Between the slate and pearl blankets of clouds, there is one white, glowing strip softening the divide. I can see this through the bare trees. Beyond the trees the river is a silver ribbon, silent. I wish you could see it.
It’s cold out here on the side porch, but the air has a hint of promise on this day. The first day of spring.
Last year, the winds finally had their way and brought down the curtains I’d had out here for years. The side porch is partially enclosed, with walls that little children used to, at parties, have to be told not to climb on, for fear they’d fall right out and break a few bones. The curtains had a Moroccan flair, gold ones interspersed with cinnabar ones. I was sorry to have to let them go. They went so nicely with the archway opening through which I am now looking out at the clouds, the trees, the river.
Truth be told, the curtains were, in fact, rather shredded, and one of my daughter’s friends noted several years ago that our house had begun to take on the look of a haunted house. I hadn’t found reason to remove the faded gold and cinnabar. But then the winds tore them down.
A lot of people right now have things both shredded and whole that are being profoundly altered. Others are experiencing what feels a bit more like an unsettling inconvenience. Whatever the case, no one is actually immune. We all feel the winds tugging at either our hearts or the hearts (and bodies) of those who live around or beyond us.
In the midst of all this, I have had to give up my new intention to sit at a coffee shop every Wednesday for the rest of the semester. Small sacrifice, perhaps. But I’d begun to look forward to the idea.
I discovered last night that my children, who I have not home schooled for five years now, since they’d gone on to college, see this as a chance to revisit their childhood in a surprising way. And so I feel that perhaps I have actually imparted one of the most important things any of us can learn in this life: creative resilience.
Multiple people wrote to me about the poem, after it was delivered to subscribers’ inboxes. They thanked me for it. Said it was just what they needed right now. Sometimes a poem can do that: be just what we need.
The poem pictures someone riding in a wilderness area, looking for a river, but discovery is not going to happen at this juncture:
There is this moment
when your heart sinks
out there on the mesa.
You thought there’d be a river
just around this corner.
Maybe there used to be, you think,
noting a snake-like depression
that seems to go on forever,
past the horizon, down towards Mexico
or to some kind of ruins.
Last night, I was very tired from so many things, and busy. The coffee shop idea I’d had for the day had slipped by. But my older daughter had made bread with some barley I’d been surprised to find in a sealed bulk container in the basement. The barley is pearled. And for a reason I cannot fathom, I have about 12 packs of it.
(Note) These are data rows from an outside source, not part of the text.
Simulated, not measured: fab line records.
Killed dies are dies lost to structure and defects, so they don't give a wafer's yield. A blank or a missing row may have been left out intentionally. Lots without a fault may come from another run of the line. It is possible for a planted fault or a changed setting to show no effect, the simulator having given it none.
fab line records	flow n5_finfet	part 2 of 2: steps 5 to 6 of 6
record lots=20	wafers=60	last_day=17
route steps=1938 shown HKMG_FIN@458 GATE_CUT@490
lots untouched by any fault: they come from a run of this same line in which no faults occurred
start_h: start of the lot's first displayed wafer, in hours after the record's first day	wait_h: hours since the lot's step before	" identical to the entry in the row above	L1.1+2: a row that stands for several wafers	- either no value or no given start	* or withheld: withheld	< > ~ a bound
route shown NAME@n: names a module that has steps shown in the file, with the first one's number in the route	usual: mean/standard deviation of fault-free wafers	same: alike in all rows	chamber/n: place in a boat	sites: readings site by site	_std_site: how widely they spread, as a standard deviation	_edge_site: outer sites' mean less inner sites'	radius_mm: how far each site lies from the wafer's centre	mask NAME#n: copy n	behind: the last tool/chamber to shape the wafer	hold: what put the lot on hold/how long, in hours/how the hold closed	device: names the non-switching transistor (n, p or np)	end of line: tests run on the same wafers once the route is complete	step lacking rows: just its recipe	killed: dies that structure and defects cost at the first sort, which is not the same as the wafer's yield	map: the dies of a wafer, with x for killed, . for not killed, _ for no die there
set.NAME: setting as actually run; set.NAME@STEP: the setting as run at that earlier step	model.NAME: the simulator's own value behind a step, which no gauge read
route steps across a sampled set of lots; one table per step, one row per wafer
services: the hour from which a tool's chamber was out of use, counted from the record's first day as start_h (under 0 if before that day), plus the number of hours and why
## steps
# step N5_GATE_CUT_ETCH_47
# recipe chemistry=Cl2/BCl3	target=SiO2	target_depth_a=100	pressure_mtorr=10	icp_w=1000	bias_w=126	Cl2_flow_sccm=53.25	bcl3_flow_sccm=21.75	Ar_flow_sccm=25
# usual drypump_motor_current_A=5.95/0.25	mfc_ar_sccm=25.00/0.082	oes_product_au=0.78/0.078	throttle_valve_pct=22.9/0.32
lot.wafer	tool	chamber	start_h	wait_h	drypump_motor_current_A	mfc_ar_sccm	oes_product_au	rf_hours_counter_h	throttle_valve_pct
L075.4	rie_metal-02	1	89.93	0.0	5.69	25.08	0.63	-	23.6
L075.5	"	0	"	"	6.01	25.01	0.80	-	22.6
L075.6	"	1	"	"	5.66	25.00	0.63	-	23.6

My girls don’t like pearled barley (though we’ve recently discovered they love whole barley!). So I ground the barley into a fine flour, and my daughter put it in her rye bread. The only thing missing in the rye bread was the rye, which I’d been going to grind, until I read the side of the pack and discovered it wasn’t food-grade rye. It was a big pack I’d bought to plant as ground cover, and though it promised 0% of weed seed, it noted the presence of various other things like “inert material” that simply didn’t sound quite edible to me. So. Rye bread. Without rye. With barley.
Now the bread had been meant for dinner, to go with a lentil soup I’d made, but we neglected to notice the multiple risings this particular loaf required. By the time the bread was baked, it was time for me to think about changing gears towards thoughts of eventual sleep. It definitely wasn’t time for a coffee shop. Or coffee. Or tea.
But my eldest daughter said softly, with a sweet and mischievous smile, “Don’t you want to do a coffee shop today? We could eat the bread, it’s so pretty.”
“I can’t drink tea this time of night,” I told her.
She persisted. “Isn’t there a night time tea?”
“Well, there is chamomile…”
In the “Rider” poem, there is no guarantee that the rider will ever find another river. For the sake of both rider and horse, of course, we hope a river is found. But the power of the poem is in the resilience and the resolve to at least try:
But you are not going to die out here.
You are not going to let her
die out here.
A clap to her side,
and a leather strip tossed right
tells her it’s okay.
You’ll ride towards another river.
You always have, you always will.
The side porch now has curtains of a completely different texture, color, and design. Whites, blues. More Dutch, perhaps. Something like the coffee shop we made last night in our little dining room with its dark wood table—where we drank chamomile tea and smoothed wild honey onto the bread for which we had waited much longer than we thought it would take. The floral-taste combination almost had the hint of spring.